The lawmakers included state Rep. Nate Walker, who was one of Greitens' earliest supporters during the contentious Republican primary, listed in January 2016
among the campaign's state leadership team.
Walker said Tuesday that Greitens' "scandal will make it impossible to lead the state going forward."
"It is my belief the governor should resign so that the state can move forward focusing on the issues that we all care about," Walker added.
Earlier in the day, state Reps. Marsha Haefner and Kathie Conway also had issued calls for the governor to step down, expressing doubts that he would be able to govern effectively in light of the controversy enveloping him.
"I find no pleasure in saying this, but I believe Gov. Greitens is no longer fit to hold Missouri's highest office," Haefner said. Greitens, she added, "no longer has the trust and support of many in the Legislature."

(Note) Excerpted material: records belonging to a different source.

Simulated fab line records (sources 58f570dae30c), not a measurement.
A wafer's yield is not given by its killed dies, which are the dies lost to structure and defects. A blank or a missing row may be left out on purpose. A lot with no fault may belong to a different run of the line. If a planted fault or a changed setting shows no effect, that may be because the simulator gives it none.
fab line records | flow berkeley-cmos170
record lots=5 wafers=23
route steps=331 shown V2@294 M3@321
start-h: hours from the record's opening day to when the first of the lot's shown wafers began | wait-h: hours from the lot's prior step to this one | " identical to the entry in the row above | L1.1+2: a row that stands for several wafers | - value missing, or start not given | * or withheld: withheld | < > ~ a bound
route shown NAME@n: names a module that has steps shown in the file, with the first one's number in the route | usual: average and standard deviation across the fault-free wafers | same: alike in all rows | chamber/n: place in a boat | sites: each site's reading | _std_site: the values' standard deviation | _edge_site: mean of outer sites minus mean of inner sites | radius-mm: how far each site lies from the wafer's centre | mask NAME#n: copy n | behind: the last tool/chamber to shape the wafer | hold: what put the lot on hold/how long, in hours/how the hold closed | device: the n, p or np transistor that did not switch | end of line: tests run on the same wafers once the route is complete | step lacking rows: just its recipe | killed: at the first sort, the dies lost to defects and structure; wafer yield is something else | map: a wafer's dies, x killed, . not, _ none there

"We have to work as a team to accomplish what citizens expect us to do, but our leader is now ineffective," Haefner continued. "Missourians deserve better. There is too much at stake."
Conway, who had spoken with the governor in recent days and noted that she's a longtime supporter of his, said she had taken "the weekend to think, study the facts and pray about" her decision. "With that heavy heart," Conway added, "I ask the governor to consider resigning and allow the state to move forward with its work for our citizens."
Conway also invoked her experience as a former criminal investigator to warn of a potentially "long process that will be humiliating to everyone" in the coming weeks.
"There would be no privacy that can be realistically offered when the governor of a state is under investigation," Conway said. "All the while, our state will continue to be embarrassed on the national stage."
In a statement emailed to his supporters Tuesday evening, the governor said: "I ask for your forgiveness and hope you can find it in your heart to do so. I assure you that this personal mistake will not deter us from the mission we were sent here to do."
The calls for Greitens to step down came as the Missouri Legislature was set to reconvene Tuesday.
Privately, Greitens has attempted to prevent the floodgates from opening. Last week, as CNN previously reported
, he phoned state Senate and House lawmakers of both parties — apologizing for his affair, denying the allegations of blackmail and assuring them there would be no new revelations. His wife, Sheena, joined him on the line for some of those calls.
Meanwhile the governor has maintained a low public profile, abruptly postponing a statewide tour to promote a tax-cut proposal that had been slated for this week.
But in spite of his efforts, Greitens likely will not be able to shake his controversy soon. St. Louis circuit attorney Kim Gardner announced last week that she has opened a formal investigation into the governor, opening the door for new details or revelations to emerge.